Kunal Basu and I were students in Jadavpur University some three decades ago. When we met recently, Kunal certainly had achieved a lot, having distinguished himself as an academic teaching Business Studies at Oxford University. He’s recognised as an author too, having written three novels — The Opium Clerk, The Miniaturist and Racists — and a collection of short stories, The Japanese Wife. Picking up the threads meant getting to know the person again through his work. Many years ago, we’d shared the same friends, interests... and gone our own ways. It was interesting to meet again and explore the possibility of working together on a project. Intimacies is, in a sense, our tribute to a shared home and its people.

Ina: After The Opium Clerk, the work that brings you back to Calcutta is Intimacies (the text that will accompany Kushal Ray’s album of photographs). It is a project that draws from the city and its people in an intensely intimate way...

Kunal: I have written four short stories set in Calcutta since The Opium Clerk, two of which are in The Japanese Wife collection. But I’m excited to write for Intimacies. It’ll be a haunting collection with an old house in Bhowanipore as the centrepiece, along with generations of inhabitants. I’ve always had a love affair with old houses, and with this project, I get to renew my sibling bond with yet another art form besides cinema and painting. Plus, what’s less well known is that I had met my wife quite some time ago as I was preparing to take photos of old Calcutta homes, armed with a camera myself.

Ina: You have often said that writing for you is an encounter with the unknown. Do you ever worry about the potential drawbacks of such an approach?

Kunal: When I was writing The Miniaturist, a friend asked me how I’d write dialogue for my characters: inhabitants of the 15th century with a religious culture quite unlike my own. I wouldn’t want to ignore the challenges of writing about something that’s beyond first-hand experience, but it doesn’t act as a ‘deal breaker’ when I think of a story. If anything, it causes a surge in adrenaline. Lack of depth or texture or nuance — ‘thinness’ — could result just as well if an author overlooks essential details of a context that’s all too familiar; overburdening the narrative with superfluous details, equally, could lead to the opposite problem: padding.

As always, it’s a question of what one puts in to create a believable context that’d immerse the reader in the story. The trick is to turn into a sleuth and discover material that provides first-hand experience, such as diaries, reports and letters. There are, of course, situations when nothing helps, such as describing a Mogul harem, situations where one’s own fantasy is the best and only guide.

Ina: Your interviews reveal a somewhat romantic self-image — that of an outsider...

Kunal: This is not an ‘outsidership’ I’ve crafted, but one inherited by virtue of the locus of my life and travels. Not simply a geographic feature, it illustrates too my varied spheres of work. Despite a masters in engineering, I don’t fit in as a techie; few would describe me as a quintessential professor notwithstanding a doctorate in management and a 25-year career as an academic. This is not a ‘romantic self-image’ but a perceptual conundrum — for others.

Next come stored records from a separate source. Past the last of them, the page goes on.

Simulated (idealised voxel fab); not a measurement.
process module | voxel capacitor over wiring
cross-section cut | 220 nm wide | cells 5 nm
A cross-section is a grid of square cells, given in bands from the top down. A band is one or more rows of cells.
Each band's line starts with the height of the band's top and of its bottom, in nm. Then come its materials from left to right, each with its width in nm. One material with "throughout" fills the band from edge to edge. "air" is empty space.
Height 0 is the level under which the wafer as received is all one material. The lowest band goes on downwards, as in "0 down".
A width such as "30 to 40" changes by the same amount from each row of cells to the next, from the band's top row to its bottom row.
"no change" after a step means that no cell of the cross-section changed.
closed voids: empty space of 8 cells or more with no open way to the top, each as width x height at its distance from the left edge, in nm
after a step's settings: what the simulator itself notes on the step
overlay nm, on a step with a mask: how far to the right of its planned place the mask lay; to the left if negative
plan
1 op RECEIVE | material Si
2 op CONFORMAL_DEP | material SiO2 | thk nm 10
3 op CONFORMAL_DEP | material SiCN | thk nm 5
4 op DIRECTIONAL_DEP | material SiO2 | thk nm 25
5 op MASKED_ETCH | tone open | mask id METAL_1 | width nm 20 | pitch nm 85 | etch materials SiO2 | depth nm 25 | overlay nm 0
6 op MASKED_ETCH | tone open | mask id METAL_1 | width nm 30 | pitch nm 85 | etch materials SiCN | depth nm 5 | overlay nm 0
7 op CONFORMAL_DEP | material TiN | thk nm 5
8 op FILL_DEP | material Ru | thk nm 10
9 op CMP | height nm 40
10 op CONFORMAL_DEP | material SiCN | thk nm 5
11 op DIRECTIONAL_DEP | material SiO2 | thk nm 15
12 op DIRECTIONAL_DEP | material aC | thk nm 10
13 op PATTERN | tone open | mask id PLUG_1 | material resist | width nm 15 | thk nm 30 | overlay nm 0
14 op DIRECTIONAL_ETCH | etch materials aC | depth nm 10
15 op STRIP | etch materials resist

My self-image is that of a cosmopolitan who is no less an insider than a long-term resident. The outsider-insider, if you wish. I put great value to belonging as well as distancing — both capable of endowing an author with rare insights. It is a necessary tension, painful at times, especially when it comes to leaving behind a place or people one loves. Even after 31 years of living abroad, I suffer routinely from culture shock when I arrive at a Western airport. After all these years, I can find my way blindfolded in every city I’ve lived in and grown fond of. ‘Outsidership’ has less to do with not being up to date with things, but with a state of mind — a cultivated transience.

Ina: Do you see yourself publishing in Bangla at some point? Any thoughts on why you happen to write in English?

Kunal: Just a few years back, I almost started to write a Bangla novel set in Florence in the 15th century. It was to have no Bangali or even an Indian as a character, simply Florentine merchants, artists, mask-makers, vagabonds and thieves. I felt excited at the prospect of stretching the limits, and writing in Bangla about a world bereft of any Bangaliana whatsoever. Of late, a different story set in the Northeast has been gnawing at me, demanding to be written in Bangla.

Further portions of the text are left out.